Additionally, Perla worked closely with Jacquie Dawson, associate professor of music in the DFOM, conductor, and the faculty’s Director of Bands.
“Dr. Jacquie Dawson also has been an incredible professor in my music education journey and everything that I have learned about music teaching and conducting is all thanks to her,” says Perla of their work together.
“It was a pleasure working with Perla in the Instrumental Music Methods class,” says Dawson.
“She is a wonderful musician and teacher who brings a unique skill set to the field. I look forward to seeing her next steps in the profession and know she will have a meaningful impact on many students and music programs!” Dawson adds.
The final bow in the DFOM and next steps
For her final jury, the capstone performance for music education students prior to their graduation, Perla chose to play the prelude and sarabande of the third Bach Cello Suites, Saint-Saens Cello Concerto Third Movement, Andre Mehmari’s Prelúdio and Faure’s “Après un rêve.” With her jury successfully completed, Perla is reflecting on her time in the faculty and looking forward to the future.
“I plan to take a year off to work and enjoy some time off after these crazy unusual four years, and then return to the Faculty of Education to finish my education degree,” she says of her plan.
When it comes to advice for future students, her recommendations are as important for university students as they will be for her future students.
“Make friends and get involved in everything you can without overwhelming yourself!” she says.
Perla is incredibly grateful for all those who provided that early foundation and instilled in her a love of music, and for those who continued to list her up along the way.
“I would like to express my deepest gratitude my parents for always supporting me throughout this degree and my dearest partner, Jared, without whom this endeavor would not be possible,” she says.
“Also, I have to thank Jeff Kula, my high school band teacher, and Natalie Dawe, my first and only cello teacher before entering my degree, without whom none of my craft would exist,” she adds.

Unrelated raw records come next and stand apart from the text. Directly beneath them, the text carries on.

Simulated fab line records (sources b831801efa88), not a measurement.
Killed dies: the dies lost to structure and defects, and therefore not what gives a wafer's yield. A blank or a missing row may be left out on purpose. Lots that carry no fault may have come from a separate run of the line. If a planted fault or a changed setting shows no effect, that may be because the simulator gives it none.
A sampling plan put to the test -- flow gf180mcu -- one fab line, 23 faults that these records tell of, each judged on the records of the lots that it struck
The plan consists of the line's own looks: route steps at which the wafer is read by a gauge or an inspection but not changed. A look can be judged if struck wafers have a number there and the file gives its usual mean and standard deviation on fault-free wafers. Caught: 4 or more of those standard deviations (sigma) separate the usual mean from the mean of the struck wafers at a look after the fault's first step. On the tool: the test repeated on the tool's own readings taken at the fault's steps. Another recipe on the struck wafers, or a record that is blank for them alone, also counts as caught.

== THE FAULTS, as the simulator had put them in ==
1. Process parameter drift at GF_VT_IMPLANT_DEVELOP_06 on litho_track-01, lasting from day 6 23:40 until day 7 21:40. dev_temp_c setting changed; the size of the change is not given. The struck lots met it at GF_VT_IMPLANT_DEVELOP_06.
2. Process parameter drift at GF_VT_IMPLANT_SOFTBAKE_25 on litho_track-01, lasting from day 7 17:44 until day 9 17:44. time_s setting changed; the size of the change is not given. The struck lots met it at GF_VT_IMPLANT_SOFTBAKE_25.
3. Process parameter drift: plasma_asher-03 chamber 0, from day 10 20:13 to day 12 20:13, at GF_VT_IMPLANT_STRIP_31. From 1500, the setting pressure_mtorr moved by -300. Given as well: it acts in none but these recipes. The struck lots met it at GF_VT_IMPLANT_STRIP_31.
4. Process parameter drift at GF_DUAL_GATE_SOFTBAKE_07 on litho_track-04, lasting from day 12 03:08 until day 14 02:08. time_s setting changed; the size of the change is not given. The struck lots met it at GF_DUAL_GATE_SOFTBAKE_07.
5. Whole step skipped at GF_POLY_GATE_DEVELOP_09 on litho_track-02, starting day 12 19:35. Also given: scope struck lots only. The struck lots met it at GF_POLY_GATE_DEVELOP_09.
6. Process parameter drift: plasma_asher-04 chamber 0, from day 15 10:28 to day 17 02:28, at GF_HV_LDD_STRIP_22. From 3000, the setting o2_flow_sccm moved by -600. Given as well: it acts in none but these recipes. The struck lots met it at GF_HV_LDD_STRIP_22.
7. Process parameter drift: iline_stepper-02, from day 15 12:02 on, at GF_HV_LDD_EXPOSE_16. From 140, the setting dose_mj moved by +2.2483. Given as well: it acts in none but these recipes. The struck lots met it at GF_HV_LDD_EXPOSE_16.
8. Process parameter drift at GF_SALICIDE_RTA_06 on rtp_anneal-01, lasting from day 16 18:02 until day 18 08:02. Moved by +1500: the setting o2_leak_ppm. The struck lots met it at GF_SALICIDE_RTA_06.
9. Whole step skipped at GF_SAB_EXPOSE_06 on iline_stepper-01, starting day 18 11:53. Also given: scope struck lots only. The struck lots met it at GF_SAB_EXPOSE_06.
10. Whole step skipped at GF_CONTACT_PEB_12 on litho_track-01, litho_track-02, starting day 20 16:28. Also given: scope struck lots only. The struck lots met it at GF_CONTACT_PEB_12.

From the little girl gigging with her parents’ bands to the university graduate who performs cello concertos with ease, Perla has come a long way!
“I’m sad to see Perla leave,” says Kehler Siebert of losing her chamber ensemble student.
“Though this reality is commensurate with her success, and I wish her every success as she prepares to inspire the next generation of musicians!” Kehler Siebert concludes.
We agree. Congratulations, Perla! We are so proud of everything you’ve accomplished and look forward to watching you become a great music educator!